Most of our AM students enter our program with a specific career goal in mind. CMES and Harvard offer a number of career planning resources for all of our students.
Through CMES, we offer Career Exploration Workshops, a Job and Fellowships Board where we list any jobs and fellowships we are made aware of, and a network of alumni working in many job sectors that have agreed to talk with students who contact them.
Harvard also offers an array of career services. For more information check out the Office of Career Services page.
On the right you’ll also find a list of online job search tools that may also be of use.

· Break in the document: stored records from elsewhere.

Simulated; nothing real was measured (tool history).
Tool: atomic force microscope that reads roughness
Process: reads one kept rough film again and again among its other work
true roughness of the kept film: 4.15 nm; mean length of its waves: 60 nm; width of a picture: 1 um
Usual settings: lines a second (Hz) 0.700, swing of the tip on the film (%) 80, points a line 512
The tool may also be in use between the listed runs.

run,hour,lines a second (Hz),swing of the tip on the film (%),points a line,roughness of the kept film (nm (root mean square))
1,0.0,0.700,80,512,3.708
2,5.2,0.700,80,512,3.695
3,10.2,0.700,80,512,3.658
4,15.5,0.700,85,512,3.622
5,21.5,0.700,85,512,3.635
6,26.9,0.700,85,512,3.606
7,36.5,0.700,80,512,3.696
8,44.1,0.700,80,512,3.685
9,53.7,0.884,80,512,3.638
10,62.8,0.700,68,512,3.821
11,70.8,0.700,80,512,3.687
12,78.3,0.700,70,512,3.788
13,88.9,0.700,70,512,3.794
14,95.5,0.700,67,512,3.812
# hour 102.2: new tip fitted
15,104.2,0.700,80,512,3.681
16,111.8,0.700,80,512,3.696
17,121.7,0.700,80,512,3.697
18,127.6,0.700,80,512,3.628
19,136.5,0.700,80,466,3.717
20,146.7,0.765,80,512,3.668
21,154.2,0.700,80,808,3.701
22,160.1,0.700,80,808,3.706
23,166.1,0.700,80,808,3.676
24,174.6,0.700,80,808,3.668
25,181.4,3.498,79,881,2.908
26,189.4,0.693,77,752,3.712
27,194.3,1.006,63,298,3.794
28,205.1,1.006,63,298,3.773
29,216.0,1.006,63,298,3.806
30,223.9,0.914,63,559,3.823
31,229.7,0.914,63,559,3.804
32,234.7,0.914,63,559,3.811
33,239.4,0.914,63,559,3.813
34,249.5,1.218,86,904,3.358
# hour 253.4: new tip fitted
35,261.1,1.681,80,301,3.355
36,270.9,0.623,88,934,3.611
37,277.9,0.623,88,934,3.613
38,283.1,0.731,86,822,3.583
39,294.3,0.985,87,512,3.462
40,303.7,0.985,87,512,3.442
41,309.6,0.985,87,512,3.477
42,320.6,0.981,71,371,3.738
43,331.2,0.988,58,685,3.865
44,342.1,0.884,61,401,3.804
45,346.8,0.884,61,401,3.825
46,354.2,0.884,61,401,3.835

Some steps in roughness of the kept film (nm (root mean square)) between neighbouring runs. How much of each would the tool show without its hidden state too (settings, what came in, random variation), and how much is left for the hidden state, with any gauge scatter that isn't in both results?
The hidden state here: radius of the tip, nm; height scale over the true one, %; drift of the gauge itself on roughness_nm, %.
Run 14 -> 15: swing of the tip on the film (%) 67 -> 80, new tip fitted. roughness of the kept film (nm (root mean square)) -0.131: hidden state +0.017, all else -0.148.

The Center for Middle Eastern Studies hosts multiple career workshops throughout the year specifically for CMES AM students. These workshops offer AM students the opportunity to meet with a variety of professionals who work in some area of Middle Eastern Studies. Guest speakers meet with students in an informal setting to discuss career planning and goals. Past workshops have included visits from journalists, policy makers, U.S. State Department officials, scholars in Washington D.C. think tanks, etc. This is a wonderful opportunity for AM students to learn first-hand about careers in government, journalism, public policy, business, NGOs, to name but a few
In the 2006-2007 academic year we will welcome the following distinguished speakers to address our students:
Ambassador Barbara Bodine, a former career diplomat who served in 2003 as coordinator for post-conflict reconstruction for Baghdad and the central governates of Iraq, and from 1997-2001 as U.S. Ambassador to Yemen, is currently a Visiting Fellow at MIT’s Center for International Studies (CIS).
Michael Connell is an analyst at the Center for Naval Analyses (CNA). He earned his Ph.D. in History and Middle Eastern Studies from Harvard University and his B.A. in Near Eastern Studies from Brandeis University. He also studied Persian at Tehran University and while serving in the U.S. Army. While at CNA, Dr. Connell has directed or authored several studies that focus on political, military, and security issues related to the Middle East and South Asia. During the course of his military and academic careers, he has traveled extensively in those regions. He specializes in Iranian history and politics, and is currently conducting research on the role of the Revolutionary Guard Corps in Iranian national security decision-making. Prior to joining CNA, Dr. Connell served as a military intelligence officer in the U.S. Army.
Dexter Filkins has served as Baghdad correspondent for The New York Times. As a 2006-2007 Nieman Fellow he will study the interaction between the West and Islamic world since the September 11 attacks, with special emphasis on the wars in Afghanistan and Iraq.
Eliza Griswold is a freelance journalist who has written for The New Yorker, Harper's Magazine and The New York Times Magazine. As a 2006-2007 Nieman Fellow she will study the hardening of political and religious fault lines between Christianity and Islam along the Tenth Parallel and their global impact. Ms. Griswold's poems have appeared in the Yale Review, the New Republic, the Paris Review, the Antioch Review, and Western Humanities Review, and will be published in the Spring.
David Miller M.S.W., University of Michigan. M.A. Northeastern University. B.A. Brown University. Former Research Fellow at Brown University Watson Institute for International Relations(1990-2000). Past employment includes: deputy vice president for Programs, Save the Children Federation; Rural Development Officer, Near East Bureau within the United States Agency for International Development; acting country director, Peace Corps Tunisia; training officer, Peace Corps Afghanistan; Peace Corps Volunteer, Morocco; Teaching Fellow, University of Michigan; written extensively on local participation and scaling up strategies in the NGO sector.
Paul Smyke will present an overview of his work with the World Economic Forum, and will engage students in thinking about different career opportunities for people with Middle Eastern-related skills and experience, career paths and advancement.
John Walsh (AM ’04), Central Intelligence Agency (CIA). Biography currently unavailable.